Brian Shay: ‘This is us trying to solve the problem’

On Monday night, the city of Hoquiam solved two issues the city has faced.

Hoquiam City Council approved a bid to purchase a water leak correlator to “identify water leaks in the Hoquiam water system.” Shay explained what this will do.

“This is a device that will help us pinpoint a water leak, the water leaks throughout the system,” Shay said. “We can connect onto a piece of pipe and (with GPS) it will go out and find water leaks. … This winter, we had so many freezing pipes break. We had some we looked for, for several days. This will cut the time down dramatically.”

Shay said the system, which included one bid from Hydrevo LLC., for a total of $25,047 that includes tax and delivery, is “state of the art.” The money will come from the water utility budget.

The city council approved it unanimously.
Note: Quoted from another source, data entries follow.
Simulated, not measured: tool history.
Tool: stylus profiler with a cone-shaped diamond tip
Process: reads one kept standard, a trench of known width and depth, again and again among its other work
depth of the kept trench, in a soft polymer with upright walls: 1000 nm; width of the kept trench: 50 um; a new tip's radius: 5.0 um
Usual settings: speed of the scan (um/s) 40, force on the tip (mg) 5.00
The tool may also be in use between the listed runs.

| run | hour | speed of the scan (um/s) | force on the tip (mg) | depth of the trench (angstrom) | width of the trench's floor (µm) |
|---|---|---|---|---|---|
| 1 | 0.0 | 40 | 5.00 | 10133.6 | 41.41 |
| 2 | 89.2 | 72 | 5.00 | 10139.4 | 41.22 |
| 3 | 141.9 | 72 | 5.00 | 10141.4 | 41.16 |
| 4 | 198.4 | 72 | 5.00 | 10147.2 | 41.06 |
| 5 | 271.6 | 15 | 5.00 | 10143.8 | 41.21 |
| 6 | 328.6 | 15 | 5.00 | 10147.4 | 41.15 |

“We had budgeted to actually pay to have a company come in and just look for leaks in the system to reduce our water losses throughout the year,” Shay said. “This was actually about the same amount of money. And now we can do it all on our own without having to contract out the service.”

Dave Hinchen, city councilor, gave some insight into the value of this type of device.

“I’m a utility manager and have worked with water systems. I can tell you these things are a godsend,” Hinchen said. “We don’t own one of these but we’ve had somebody come in with these. (It’s) very difficult to find water leaks. These are worth their weight in gold.”

Shay said the city did a test when a leak was found.

“(It) worked like a charm,” Shay said.

While the correlator cannot prevent water main breaks, Shay said when the city has a water loss, it’ll help with that.

“Sometimes we’ll see we’re losing water from the reservoirs and we don’t even know there’s a leak … ,” Shay said. “We can instantly go out and start looking for a leak with this device.”

According to Shay, it can be used “over and over and over.”

Shay spoke about how the problem with leaks has worsened of late.

“Years ago when we did our water efficiency setting, we had losses under 6%,” Shay said. “The last couple years we’ve been over 20%, 30%.”

Another councilor asked about whether the city has a requirement to have less than a certain percentage of leaks.

“The leak (percentage) we’re supposed to be under is 15%, 15 or 10, we’re way above,” Shay said.

Shay said if a city is above that percentage, it’s supposed to solve the problem.

“This is us trying to solve the problem,” Shay said.

John Gable Park

The city council also approved unanimously to a bid for two aluminum bleachers at John Gable Park. The lone bid the city received, from BSN Sports LLC, totaled $18,201. The bid quote includes tax and delivery to the park, according to city documents.

The bleachers are specifically for the “fans of girls fast-pitch baseball,” according to Shay.

There was little discussion, but Steven Puvogel, council president, raised a question about safety.

“There are bleachers out there (at the park), but specifically these have the safety features, the rails, the backs, stuff like that?” Puvogel said. “And the ones out there definitely do not?”

Shay affirmed Puvogel’s question.

“We included these in the deferred maintenance grant because we have non-compliant bleachers and these will be paid for 100% by the grant funding,” Shay said about the RCO Deferred Maintenance Grant — which can only be spent on certain items — the city received earlier in 2024. “Tracy (Wood) looked all over to see if we could find a contract anywhere and we could not so we actually formally went to bid.”

“It’ll be a real nice addition to get those new bleachers,” Shay said Tuesday afternoon.